Academics and commercial data scientists have two things in common - both need large volumes of data and the computing power to process and analyse them. Whichever side of the fence you sit, there is always competition for access to both and limits to what is available. Which is why the creation of the Cambridge Centre for Data-Driven Discovery (C2D3) earlier this year was a sensible move, combining the high standards of research at the University within a unified resource centre that also pulls in up to ten research partners from across industry, led by foundational partner Aviva.
“It’s an initiative by the University of Cambridge to bring together different disciplines so they can benefit from data science and new methodologies using big data,” C2D3 co-chair Professor Anna Vignoles told DataIQ in an interview. “It supports research across the University and acts as central resource. There is a huge opportunity in this space to do big projects, particularly around training the next generation of data scientists. That is the single biggest skills set needed and there is not enough of them.”
As a cross-disciplinary centre, it is hoped that knowledge transfer will stimulate research ideas and accelerate breakthrough solutions. At the same time, commercial partners will bring real-world problems into the picture that condition how cutting-edge approaches, like machine learning, can actually be deployed. “Blue skies research in academia is what commercial organisations want and is a strength we have,” said Vignoles.
C2D3 is supported by the Cambridge Centre for Data-Driven Discovery (CSD3) which is intended to act as a national capability for data-intensive simulation and advanced analytics. It is the result of a co-investment of £14 million by the University of Cambridge Research Computing Service, STFC and EPSRC, itself a consortium of the universities of Cambridge, Bristol, Leicester, Southampton and Oxford, Kings College London, UCL and Imperial College. It has a petascale computing platform that has been build around two systems supported by Dell EMC, Intel and NVIDIA.
The research centre has a steering committee of ten to oversee the 50 researchers from across faculties. The University has a distributed model, so C2D3 acts a broker, putting teams of people together to work on projects. It is an important task that needs to be done right as researchers may spend two or three years working together.

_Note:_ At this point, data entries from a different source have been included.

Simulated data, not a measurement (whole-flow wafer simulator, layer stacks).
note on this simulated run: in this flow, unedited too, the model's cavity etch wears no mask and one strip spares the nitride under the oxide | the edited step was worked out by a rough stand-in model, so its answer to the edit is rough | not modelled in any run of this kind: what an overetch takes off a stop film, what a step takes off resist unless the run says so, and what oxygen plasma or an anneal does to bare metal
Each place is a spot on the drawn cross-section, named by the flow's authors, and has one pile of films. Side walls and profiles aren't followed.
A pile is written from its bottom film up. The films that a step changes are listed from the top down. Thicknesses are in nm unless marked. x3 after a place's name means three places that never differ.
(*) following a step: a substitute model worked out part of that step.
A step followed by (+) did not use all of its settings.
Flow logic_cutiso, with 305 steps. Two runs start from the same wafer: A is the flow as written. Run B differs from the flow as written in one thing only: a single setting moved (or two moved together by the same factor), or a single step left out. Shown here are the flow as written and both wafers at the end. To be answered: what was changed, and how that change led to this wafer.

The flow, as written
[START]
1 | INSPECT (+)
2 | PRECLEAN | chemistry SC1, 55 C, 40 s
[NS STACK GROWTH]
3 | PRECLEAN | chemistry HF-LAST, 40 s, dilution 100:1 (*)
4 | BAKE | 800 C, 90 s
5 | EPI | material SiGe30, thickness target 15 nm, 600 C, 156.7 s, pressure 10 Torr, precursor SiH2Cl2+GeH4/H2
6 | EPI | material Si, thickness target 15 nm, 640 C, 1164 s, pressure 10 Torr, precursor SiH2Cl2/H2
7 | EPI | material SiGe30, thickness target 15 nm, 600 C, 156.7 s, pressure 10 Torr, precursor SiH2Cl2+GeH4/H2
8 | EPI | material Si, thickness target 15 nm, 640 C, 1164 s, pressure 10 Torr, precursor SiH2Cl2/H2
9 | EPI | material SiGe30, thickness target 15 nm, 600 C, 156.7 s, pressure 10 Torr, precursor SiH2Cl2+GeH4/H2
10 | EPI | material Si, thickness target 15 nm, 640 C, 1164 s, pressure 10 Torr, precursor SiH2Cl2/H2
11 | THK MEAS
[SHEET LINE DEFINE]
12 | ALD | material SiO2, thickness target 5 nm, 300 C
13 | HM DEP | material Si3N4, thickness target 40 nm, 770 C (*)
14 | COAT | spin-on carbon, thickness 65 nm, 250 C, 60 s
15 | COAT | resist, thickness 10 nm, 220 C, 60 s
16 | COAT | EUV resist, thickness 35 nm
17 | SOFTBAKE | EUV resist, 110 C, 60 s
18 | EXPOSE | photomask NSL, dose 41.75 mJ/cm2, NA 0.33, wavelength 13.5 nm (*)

Her own area of research is around resilience and what makes some individuals better at coping with difficult situations. “You can’t just do the in the psychology department, you need data from a wide variety of sources. Cambridge University doesn’t have a huge number of them - it is a privilege to have one,” she said.
By creating C2D3, it becomes possible to run projects at scale, drawing in other collaborators and leveraging a high-performance computing tech stack. As the founding partner, Aviva is able to bring its commercial data science skills to the table, not least from practitioners who have chosen not to do a Masters, but are practising in the real world. Another benefit of collaboration is to put in place strict data sharing protocols and ethical controls which mean data does not leave industry partners’ premises. Said Vignoles: “We are getting cleverer about what we have to do.”